Thank you for any feed back.

Jason
 
Some of your approach, your plan, is tied to the cartridge.
Will the formed cartridge be different for the reloading brass? That is, are you going from 260 to 260AI, or 243 to 22-250(as an example)? Or are you just loading something like 25-06 to stay as SAAMI 25-06?

If you're not changing the design with initial forming, then just let the cases fireform to your chamber, and then reload it normally.
I don't count on un-fireformed cases to perform consistently. They hold capacity variance, and FL sizing of new brass won't help with this because fired brass is forever different than new brass.
So I consider the first shot of it to be wasted anyway.

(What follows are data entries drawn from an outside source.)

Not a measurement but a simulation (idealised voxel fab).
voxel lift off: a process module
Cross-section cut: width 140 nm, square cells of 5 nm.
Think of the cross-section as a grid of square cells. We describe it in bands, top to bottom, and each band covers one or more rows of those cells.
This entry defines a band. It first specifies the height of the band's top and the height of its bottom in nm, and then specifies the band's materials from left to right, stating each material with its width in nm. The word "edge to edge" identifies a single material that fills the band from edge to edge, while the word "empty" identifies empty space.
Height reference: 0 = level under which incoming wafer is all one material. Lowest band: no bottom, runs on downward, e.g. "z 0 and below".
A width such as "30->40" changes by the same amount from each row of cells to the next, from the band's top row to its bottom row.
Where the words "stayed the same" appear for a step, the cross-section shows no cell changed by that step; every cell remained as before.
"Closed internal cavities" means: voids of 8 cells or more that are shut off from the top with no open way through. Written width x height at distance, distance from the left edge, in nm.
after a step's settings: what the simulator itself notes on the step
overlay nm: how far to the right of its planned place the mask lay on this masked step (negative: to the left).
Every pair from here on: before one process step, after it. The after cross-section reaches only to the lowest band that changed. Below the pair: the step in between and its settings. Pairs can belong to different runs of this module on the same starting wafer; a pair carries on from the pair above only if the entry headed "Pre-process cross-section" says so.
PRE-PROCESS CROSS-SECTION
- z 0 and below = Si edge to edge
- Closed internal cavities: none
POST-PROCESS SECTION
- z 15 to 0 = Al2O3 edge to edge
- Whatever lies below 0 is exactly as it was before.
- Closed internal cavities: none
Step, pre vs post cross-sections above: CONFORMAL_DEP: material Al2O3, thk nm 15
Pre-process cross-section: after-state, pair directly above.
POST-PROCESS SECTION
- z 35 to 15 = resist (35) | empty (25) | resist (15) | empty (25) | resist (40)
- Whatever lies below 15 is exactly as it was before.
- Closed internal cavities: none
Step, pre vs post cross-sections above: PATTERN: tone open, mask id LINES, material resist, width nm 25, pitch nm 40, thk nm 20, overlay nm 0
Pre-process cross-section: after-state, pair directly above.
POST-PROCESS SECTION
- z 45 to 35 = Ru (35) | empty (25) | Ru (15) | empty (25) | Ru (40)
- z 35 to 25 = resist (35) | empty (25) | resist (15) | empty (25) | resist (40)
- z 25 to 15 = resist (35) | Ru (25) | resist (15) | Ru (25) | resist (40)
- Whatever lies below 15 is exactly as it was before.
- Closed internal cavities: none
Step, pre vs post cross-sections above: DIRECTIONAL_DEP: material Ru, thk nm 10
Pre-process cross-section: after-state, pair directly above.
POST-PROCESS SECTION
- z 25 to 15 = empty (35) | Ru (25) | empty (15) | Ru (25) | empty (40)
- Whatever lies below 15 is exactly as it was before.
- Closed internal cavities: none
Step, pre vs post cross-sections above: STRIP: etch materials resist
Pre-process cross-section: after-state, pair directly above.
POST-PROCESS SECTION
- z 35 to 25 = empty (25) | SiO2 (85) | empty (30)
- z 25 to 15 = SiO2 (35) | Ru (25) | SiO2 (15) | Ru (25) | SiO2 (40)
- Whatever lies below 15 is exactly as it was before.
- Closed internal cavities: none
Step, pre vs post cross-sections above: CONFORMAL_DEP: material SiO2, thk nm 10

For a first shot of new brass, you can just run a moderate load with cheap bullets seated long(to jam).
Now even though the brass isn't 'fully formed' at one firing, it's close enough if you're going to change it all with FL sizing anyway.
You probably won't need or be able to bump shoulders until 3-5 cycles.
 
I only neck size my new brass just to straighten the necks and that's it. You shouldn't need to bump the shoulder for a couple of firings. Get some measuring equipment (Hornady LNL headspace gauge) for example and take the guesswork out.
 
I only neck size my new brass just to straighten the necks and that's it. You shouldn't need to bump the shoulder for a couple of firings. Get some measuring equipment (Hornady LNL headspace gauge) for example and take the guesswork out.

In addition to neck sizing, I deburr the flash hole, uniform the primer pocket, load and shoot.